Economy
More Widgets to be Built in the U.S.?
Written by John Packard
May 16, 2019
Flat rolled steel prices continue to be under pressure even though mill capacity utilization rates continue to be above 80 percent. However, our own analysis of the flat rolled markets has been showing a steady decline in lead times, which suggests weakening order books.
One thing those involved in the steel industry need to be aware of is that the AISI weekly capacity utilization rates are based on data provided from approximately 50 percent of the producing mills. The monthly AISI reports are based on information from 75 percent of the industry, which makes the monthly data more reliable.
The Section 232 steel tariffs did boost prices when first announced. Extended lead times associated with foreign steel supply, coupled with products that were not readily produced by the domestic steel mills, created a situation where moving away from foreign steel suppliers took time. As we’ve moved into calendar year 2019, the amount of finished steel imports has indeed moved lower. This means there are companies moving products from foreign sourcing to domestic steel supply.
We got that message from the head of commercial for one of the domestic steel mills who told SMU earlier this week, “There is a definite shift from guys who were ‘regular’ importers over domestic. We strive to be of service and value to those customers and show them life is better without committing to long lead times, tying up working capital and guessing on price.”
He then went on to project that a more competitive domestic market will eventually lead to more widgets being made here in the United States. The intervention of the U.S. government into the steel industry with Section 232 tariffs has opened the door. The new Section 301 tariffs going from 10 percent to 25 percent will also have an impact on those manufacturing products in China. If there is no resolution with China, we should anticipate that the administration will not remove them as long as Trump is in office.
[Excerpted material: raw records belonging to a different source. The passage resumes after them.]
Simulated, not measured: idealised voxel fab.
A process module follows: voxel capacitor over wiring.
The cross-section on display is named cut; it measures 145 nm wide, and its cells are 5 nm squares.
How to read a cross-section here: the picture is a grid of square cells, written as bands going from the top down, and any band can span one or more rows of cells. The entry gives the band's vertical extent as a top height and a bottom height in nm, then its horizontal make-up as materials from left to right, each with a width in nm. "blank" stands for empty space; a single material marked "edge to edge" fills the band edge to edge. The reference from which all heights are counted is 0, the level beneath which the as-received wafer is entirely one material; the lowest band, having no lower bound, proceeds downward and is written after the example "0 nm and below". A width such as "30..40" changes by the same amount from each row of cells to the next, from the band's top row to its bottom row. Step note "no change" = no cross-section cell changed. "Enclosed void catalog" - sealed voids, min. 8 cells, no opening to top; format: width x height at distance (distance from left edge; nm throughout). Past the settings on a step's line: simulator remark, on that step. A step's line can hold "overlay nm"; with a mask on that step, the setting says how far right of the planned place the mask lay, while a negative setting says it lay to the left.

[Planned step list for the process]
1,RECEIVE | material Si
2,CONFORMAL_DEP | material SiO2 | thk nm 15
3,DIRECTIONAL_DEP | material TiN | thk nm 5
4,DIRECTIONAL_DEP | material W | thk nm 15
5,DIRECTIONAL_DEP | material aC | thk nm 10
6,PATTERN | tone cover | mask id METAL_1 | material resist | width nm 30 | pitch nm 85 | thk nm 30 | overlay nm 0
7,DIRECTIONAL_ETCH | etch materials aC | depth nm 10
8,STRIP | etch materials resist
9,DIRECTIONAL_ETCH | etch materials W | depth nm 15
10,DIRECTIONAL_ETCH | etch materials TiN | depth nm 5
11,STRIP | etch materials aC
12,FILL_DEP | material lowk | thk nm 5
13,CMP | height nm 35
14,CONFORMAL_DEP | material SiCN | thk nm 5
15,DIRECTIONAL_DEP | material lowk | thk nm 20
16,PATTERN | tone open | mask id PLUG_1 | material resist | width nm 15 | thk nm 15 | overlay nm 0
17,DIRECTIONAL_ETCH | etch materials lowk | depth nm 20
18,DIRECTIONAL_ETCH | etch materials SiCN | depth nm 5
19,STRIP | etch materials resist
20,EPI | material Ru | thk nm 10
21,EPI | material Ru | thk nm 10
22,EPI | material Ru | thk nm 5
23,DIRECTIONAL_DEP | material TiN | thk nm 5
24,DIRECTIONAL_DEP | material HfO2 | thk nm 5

As Paul Lowrey of Steel Research Associates reported in an article in Steel Market Update late last week, the indirect imports of products containing steel are in the process of being addressed. They are being addressed through the Section 301 tariffs, but that is not all that is happening. Specific products are being identified at the U.S. Department of Commerce for possible antidumping or countervailing duties or to be specifically included in Section 301 tariffs.
The mill commercial officer with whom I was speaking firmly believes (as do most steel mill executives) that some manufacturing will return to the United States. His comment was, “There’s no doubt at all in my mind that 2025 consumption here will be higher than it is now.
“I am more aligned with Lowrey. It is the mountain of steel indirect imports that have to be addressed,” he continued. “By having all of this capacity (modern high quality), the mills will kill each other for the business and price premiums will go down. We have already seen a lot of reshoring in the last five years, but unfortunately a big chunk has gone to Mexico. Tax law, logistics, CAPEX in the U.S., and a declining U.S price premium are steps in the right direction for increases in reshoring. But none of this happens overnight. I believe the fabricated structurals and some shift in pipe are good first steps, but more downstream help is needed. Of course, infrastructure, too (but I’m not holding my breath on this political hot potato).”
Perhaps his last comment should be a warning to all steel buyers: “Nobody can rest on their laurels. Markets are too dynamic. Government intervention makes them even more dynamic. This is stressful!”